Module 10: How Will Historians Treat Richard Nixon?

Introduction

In public opinion polls conducted to establish a ranking of United States presidents, George Washington, Thomas Jefferson, Abraham Lincoln, and Franklin Roosevelt regularly appear in the top four spots. Richard M. Nixon, the nation's thirty-seventh president (in office from 1968 to 1974), consistently ranks much lower. A 2002 survey conducted by the Siena Research Institute at Siena College placed him in the twenty-sixth spot out of the forty-three possible, while a recent Federalist Society survey of presidents published in the Wall Street Journal ranked him thirty-third, in the same group with Ulysses S. Grant, John Tyler, and Millard Fillmore, and termed his presidency "below average."

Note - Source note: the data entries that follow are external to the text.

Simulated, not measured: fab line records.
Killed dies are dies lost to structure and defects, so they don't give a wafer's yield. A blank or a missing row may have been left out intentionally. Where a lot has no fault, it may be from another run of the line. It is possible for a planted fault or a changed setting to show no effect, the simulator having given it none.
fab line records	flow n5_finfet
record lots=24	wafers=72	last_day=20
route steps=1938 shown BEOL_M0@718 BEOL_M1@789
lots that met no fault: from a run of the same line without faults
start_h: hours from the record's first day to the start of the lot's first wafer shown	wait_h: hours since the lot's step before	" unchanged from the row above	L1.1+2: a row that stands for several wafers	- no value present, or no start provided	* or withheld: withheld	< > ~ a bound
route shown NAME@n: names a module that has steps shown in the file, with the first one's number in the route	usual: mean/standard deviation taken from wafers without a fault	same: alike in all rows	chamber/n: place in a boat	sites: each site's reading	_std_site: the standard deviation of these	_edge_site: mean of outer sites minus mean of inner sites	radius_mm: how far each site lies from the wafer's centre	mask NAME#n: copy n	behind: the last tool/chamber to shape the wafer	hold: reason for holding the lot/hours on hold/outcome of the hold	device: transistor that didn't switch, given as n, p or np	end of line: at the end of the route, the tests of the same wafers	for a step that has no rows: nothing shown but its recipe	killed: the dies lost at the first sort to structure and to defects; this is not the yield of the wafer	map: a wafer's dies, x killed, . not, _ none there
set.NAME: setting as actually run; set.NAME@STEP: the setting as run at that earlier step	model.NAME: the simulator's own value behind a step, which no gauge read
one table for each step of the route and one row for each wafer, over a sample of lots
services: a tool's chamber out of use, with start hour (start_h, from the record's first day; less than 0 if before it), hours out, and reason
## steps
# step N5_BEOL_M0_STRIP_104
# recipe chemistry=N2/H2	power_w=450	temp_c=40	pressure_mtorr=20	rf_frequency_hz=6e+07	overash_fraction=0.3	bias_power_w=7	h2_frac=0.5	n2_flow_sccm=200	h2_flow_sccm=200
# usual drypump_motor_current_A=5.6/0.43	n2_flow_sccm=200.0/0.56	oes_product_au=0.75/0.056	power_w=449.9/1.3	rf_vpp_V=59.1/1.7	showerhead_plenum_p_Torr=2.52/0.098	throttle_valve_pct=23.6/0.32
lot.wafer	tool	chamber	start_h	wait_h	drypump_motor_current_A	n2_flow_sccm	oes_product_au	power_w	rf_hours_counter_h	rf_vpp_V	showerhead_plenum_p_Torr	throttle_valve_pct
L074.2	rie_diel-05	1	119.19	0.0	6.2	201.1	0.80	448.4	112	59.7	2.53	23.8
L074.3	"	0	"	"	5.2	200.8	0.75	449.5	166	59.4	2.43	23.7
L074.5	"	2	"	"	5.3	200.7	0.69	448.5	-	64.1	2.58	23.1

Nixon's role in the Watergate scandal accounts in part for his low ranking. The scandal began as a break-in at the Democratic National Committee headquarters in 1972, was followed by to a cover-up of immense proportions by the president and his closest advisors, and resulted two years later in the only presidential resignation in the nation's history. By resigning, Nixon avoided the impeachment process that Presidents Andrew Johnson and Bill Clinton faced, but he left the White House on August 9, 1974, as one of the most maligned figures ever to occupy the office of president. When Nixon spoke to Americans in 1973 about his role in the Watergate affair, he claimed, "I am not a crook." Investigations by news media, Congress, and a special prosecutor found his denial without merit, and the Nixon administration has become synonymous with the egregious misuse of presidential power. Robert Dole, long-time Senator from Kansas and the 1996 Republican presidential nominee, referred to Gerald Ford (who pardoned Nixon), Jimmy Carter (who promised in 1976 never to lie to the American public), and Richard Nixon as "see no evil, speak no evil, and evil." In the immensely popular film Star Wars, released in 1977, director George Lucas even used Richard Nixon as the model for the film's Evil Emperor.

Yet recent public opinion surveys have not identified Richard Nixon as the nation's worst president. When asked to rank presidents by "integrity," however, Nixon falls to the very bottom of the list. At his death in 1994, obituaries praised the accomplishments of his presidency in the areas of domestic and foreign policy. How, then, given such wide-ranging opinion, should we evaluate the thirty-seventh president of the United States? Does Watergate overshadow or define Nixon's six years in office, or did the Nixon presidency have another side, one that now forces a more nuanced analysis? How can we reconcile the many facets of the Nixon administration, and what criteria should form the basis of our analysis? In this module, you will read and listen to a selection of speeches Nixon made during his years at the White House. Your task is to determine what he viewed as the goals and accomplishments of his presidency and to consider whether Richard Nixon did more good, or more harm.